Skip to content

Latest commit

 

History

History
221 lines (163 loc) · 8.62 KB

README.md

File metadata and controls

221 lines (163 loc) · 8.62 KB

clj-cbor

CircleCI codecov cljdoc

This library is a native Clojure implementation of the Concise Binary Object Representation format specified in RFC 7049.

CBOR is a binary encoding with the goal of small code size, compact messages, and extensibility without the need for version negotiation. This makes it a good alternative to EDN for storing and transmitting Clojure data in a more compact form.

Installation

Library releases are published on Clojars. To use the latest version with Leiningen, add the following dependency to your project definition:

Clojars Project

Usage

The clj-cbor.core namespace contains the high-level encoding and decoding functions. The simplest way to use this library is to require it and call them directly with data:

=> (require '[clj-cbor.core :as cbor])

=> (cbor/encode [0 :foo/bar true {:x 'y} #{1/3} #"foo"])
; 0x8600D827683A666F6F2F626172F5A1D827623A78D8276179CD81D81E820103D82363666F6F

=> (cbor/decode *1)
[0 :foo/bar true {:x y} #{1/3} #"foo"]

With no extra arguments, encode and decode will make use of the default-codec, which comes loaded with read and write handler support for many Java and Clojure types (see the type extensions section below). Both functions accept an additional argument to specify the codec, should different behavior be desired.

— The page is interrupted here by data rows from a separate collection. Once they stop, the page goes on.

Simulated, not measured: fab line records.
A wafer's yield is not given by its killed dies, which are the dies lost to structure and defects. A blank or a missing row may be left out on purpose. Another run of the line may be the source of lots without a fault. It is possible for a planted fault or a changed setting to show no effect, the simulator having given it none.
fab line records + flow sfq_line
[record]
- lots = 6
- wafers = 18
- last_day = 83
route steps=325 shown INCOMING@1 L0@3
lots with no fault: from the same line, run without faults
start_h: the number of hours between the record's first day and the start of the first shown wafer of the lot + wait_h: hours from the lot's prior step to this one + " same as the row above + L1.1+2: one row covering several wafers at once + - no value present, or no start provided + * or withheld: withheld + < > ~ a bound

=> (def codec (cbor/cbor-codec :canonical true))

=> (cbor/encode codec {:foo "bar", :baz 123})
; 0xA2D827643A666F6F63626172D827643A62617A187B

=> (cbor/decode codec *1)
{:foo "bar", :baz 123}

So far we haven't specified any outputs when encoding, so we've gotten a byte array back. The full form of encode takes three arguments: the codec, the output stream, and the value to encode.

=> (def out (java.io.ByteArrayOutputStream.))

=> (cbor/encode codec out :a)
5

=> (cbor/encode codec out 123)
2

=> (cbor/encode codec out true)
1

=> (cbor/encode codec out "foo")
4

=> (.toByteArray out))
; 0xD827623A61187BF563666F6F

=> (with-open [input (java.io.ByteArrayInputStream. *1)]
     (doall (cbor/decode-seq codec input)))
(:a 123 true "foo")

In this mode, encode returns the number of bytes written instead of a byte array. We can read multiple items from an input stream using decode-seq, which returns a lazy sequence. If the input is a file you must realize the values before closing the input. Similarly, encode-seq will write a sequence of multiple values to an output stream.

As a convenience, the library also provides the spit, spit-all, slurp, and slurp-all functions, which operate on files:

=> (cbor/spit "data.cbor" {:abc 123, :foo "qux", :bar true})
29

=> (cbor/spit-all "data.cbor" [[0.0 'x] #{-42}] :append true)
12

=> (.length (io/file "data.cbor"))
41

=> (cbor/slurp "data.cbor")
{:abc 123, :bar true, :foo "qux"}

=> (cbor/slurp-all "data.cbor")
({:abc 123, :bar true, :foo "qux"} [0.0 x] #{-42})

Type Extensions

In order to support types of values outside the ones which are a native to CBOR, the format uses tagged values, similar to EDN. In CBOR, the tags are integer numbers instead of symbols, but the purpose is the same: the tags convey new semantics about the following value.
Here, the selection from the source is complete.